Hi,
I’m doing some benchmarking of MongoDB, and try to understand its internals. I can not find much documentation of its internals, and therefore I have some questions. Please notify me of relevant documentation, if it exists.
I use default configured MongoDB 3.4.10 on a single machine.
1. The storage folder of MongoDB contains multiple files like «collection-*.wt» and «index-*.wt». Are all these files separate instances of WiredTiger?
2. When I create a new collection and insert a document to it, two new files get created («collection-*.wt» and «index-*.wt»). What are these files? I guess that my action causes the creation of the primary index, but why is it two files?
3. The documentation (docs.mongodb.com) states that the data structure of the secondary index is a B-tree, are secondary indexes also maintained by the selected storage engine?
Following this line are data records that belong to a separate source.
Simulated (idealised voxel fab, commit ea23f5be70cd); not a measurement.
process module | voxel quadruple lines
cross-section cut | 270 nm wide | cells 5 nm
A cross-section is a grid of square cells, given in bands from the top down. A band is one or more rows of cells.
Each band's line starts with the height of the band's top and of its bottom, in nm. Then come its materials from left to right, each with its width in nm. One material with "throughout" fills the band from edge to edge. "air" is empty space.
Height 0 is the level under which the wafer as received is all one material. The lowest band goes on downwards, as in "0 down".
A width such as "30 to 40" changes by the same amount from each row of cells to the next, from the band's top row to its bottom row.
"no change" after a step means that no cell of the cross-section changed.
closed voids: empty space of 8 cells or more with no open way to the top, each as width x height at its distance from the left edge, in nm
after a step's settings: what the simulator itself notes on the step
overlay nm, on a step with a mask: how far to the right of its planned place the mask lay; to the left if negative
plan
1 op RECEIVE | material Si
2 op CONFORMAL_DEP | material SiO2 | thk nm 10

4. What kind of pointer is used in the secondary index to refer the original document, physical pointer or a logical pointer (like document id in the case of MongoDB)?
5. When WiredTiger is chosen as storage engine, which index structure does MongoDB use (LSM-tree or B-tree)? Why?
I have seen some earlier comments that state the B-tree is used, but they are unofficial and old.
You can find a lot of internals info from here http://source.wiredtiger.com/
Hi
I would also like to add some details in addition to Rhys’ answer:
The storage folder of MongoDB contains multiple files like «collection-.wt» and «index-.wt». Are all these files separate instances of WiredTiger?
No they are separate WiredTiger tables but they’re all part of a single WiredTiger instance. Also see Rhys’ answer.
When I create a new collection and insert a document to it, two new files get created («collection-.wt» and «index-.wt»). What are these files? I guess that my action causes the creation of the primary index, but why is it two files?
Every time you create a new collection in MongoDB, WiredTiger creates two files: the data file, and the index file. Each additional index you create on the collection will create a new index file in WiredTiger.
However, note that the answers to questions 1 and 2 are implementation details, which is subject to change without notice. Having said that, those facts are true as of MongoDB 3.6.0.
The documentation (docs.mongodb.com) states that the data structure of the secondary index is a B-tree, are secondary indexes also maintained by the selected storage engine?
Yes.
What kind of pointer is used in the secondary index to refer the original document, physical pointer or a logical pointer (like document id in the case of MongoDB)?
A logical pointer.
When WiredTiger is chosen as storage engine, which index structure does MongoDB use (LSM-tree or B-tree)? Why?
See Rhys’ answer, in particular this comment on the ticket.
Best regards
Kevin